(i) Exothermic with $\Delta S > 0$ gives $\Delta G^\circ = \Delta H^\circ - T\Delta S < 0$ at all $T$ therefore reaction is spontaneous at every temperature.
(ii) Endothermic with $\Delta S > 0$ gives $\Delta G^\circ$ negative only when $T\Delta S > \Delta H^\circ$ so reaction is spontaneous only at sufficiently high $T$ and non-spontaneous at low $T$
(iii) The first process is always spontaneous while the second becomes spontaneous on heating.
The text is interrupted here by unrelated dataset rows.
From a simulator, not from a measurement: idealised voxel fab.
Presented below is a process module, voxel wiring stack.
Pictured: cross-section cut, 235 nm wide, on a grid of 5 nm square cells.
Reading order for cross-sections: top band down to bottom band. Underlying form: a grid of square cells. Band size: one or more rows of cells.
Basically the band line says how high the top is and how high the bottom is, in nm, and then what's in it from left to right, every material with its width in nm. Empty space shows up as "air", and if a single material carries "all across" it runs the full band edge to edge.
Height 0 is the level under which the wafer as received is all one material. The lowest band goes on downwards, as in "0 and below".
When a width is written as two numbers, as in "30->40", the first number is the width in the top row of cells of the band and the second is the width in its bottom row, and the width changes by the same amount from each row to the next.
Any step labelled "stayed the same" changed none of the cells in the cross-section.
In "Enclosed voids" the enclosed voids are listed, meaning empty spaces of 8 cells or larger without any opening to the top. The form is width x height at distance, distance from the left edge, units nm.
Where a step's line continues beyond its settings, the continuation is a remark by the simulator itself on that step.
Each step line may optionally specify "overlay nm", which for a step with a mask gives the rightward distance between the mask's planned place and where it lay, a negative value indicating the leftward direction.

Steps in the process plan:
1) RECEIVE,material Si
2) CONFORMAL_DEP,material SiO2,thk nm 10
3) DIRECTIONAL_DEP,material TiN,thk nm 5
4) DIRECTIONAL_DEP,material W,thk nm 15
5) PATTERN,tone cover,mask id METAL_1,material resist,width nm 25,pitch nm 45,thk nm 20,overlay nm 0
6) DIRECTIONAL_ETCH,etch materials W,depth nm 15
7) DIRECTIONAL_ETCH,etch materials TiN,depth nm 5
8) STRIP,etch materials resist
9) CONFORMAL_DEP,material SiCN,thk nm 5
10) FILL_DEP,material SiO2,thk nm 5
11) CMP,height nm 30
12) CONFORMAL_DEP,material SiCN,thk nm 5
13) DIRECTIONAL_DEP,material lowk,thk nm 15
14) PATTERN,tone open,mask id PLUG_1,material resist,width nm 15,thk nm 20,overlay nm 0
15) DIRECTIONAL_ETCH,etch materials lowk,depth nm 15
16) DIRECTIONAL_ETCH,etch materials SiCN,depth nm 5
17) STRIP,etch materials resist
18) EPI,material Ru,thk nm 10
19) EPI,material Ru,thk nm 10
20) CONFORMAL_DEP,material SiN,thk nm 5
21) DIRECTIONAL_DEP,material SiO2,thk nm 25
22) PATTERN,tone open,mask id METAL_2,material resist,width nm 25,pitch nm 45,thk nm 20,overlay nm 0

By definition $\Delta_\mathrm f H^\circ$ of an element in its reference state is $0\text{ kJ mol}^{-1}$.
$\Delta_\mathrm r H^\circ = [6(-393.5) + 6(-285.8)] - [-1268 + 6(0)] = -2807.8\text{ kJ}$
The negative sign confirms the reaction is strongly exothermic.
$\Delta_\mathrm r S^\circ = [6(213.8) + 6(69.9)] - [209.2 + 6(205.2)] = +261.8\text{ J K}^{-1}$
$\Delta S_\text{surr} = -\frac{\Delta_\mathrm r H^\circ}{T} = -\frac{-2807.8\times10^{3}\text{ J}}{298\text{ K}} = +9.43\times10^{3}\text{ J K}^{-1}$
$\Delta S_\text{univ} = \Delta_\mathrm r S^\circ + \Delta S_\text{surr} \approx +9.69\times10^{3}\text{ J K}^{-1}$
A positive $\Delta S_\text{univ}$ confirms spontaneity.
$\Delta_\mathrm r G^\circ = \Delta_\mathrm r H^\circ - T\Delta_\mathrm r S^\circ = -2807.8\text{ kJ} - 298(0.2618\text{ kJ K}^{-1}) = -2.89\times10^{3}\text{ kJ}$
Negative value indicates a thermodynamically favourable process.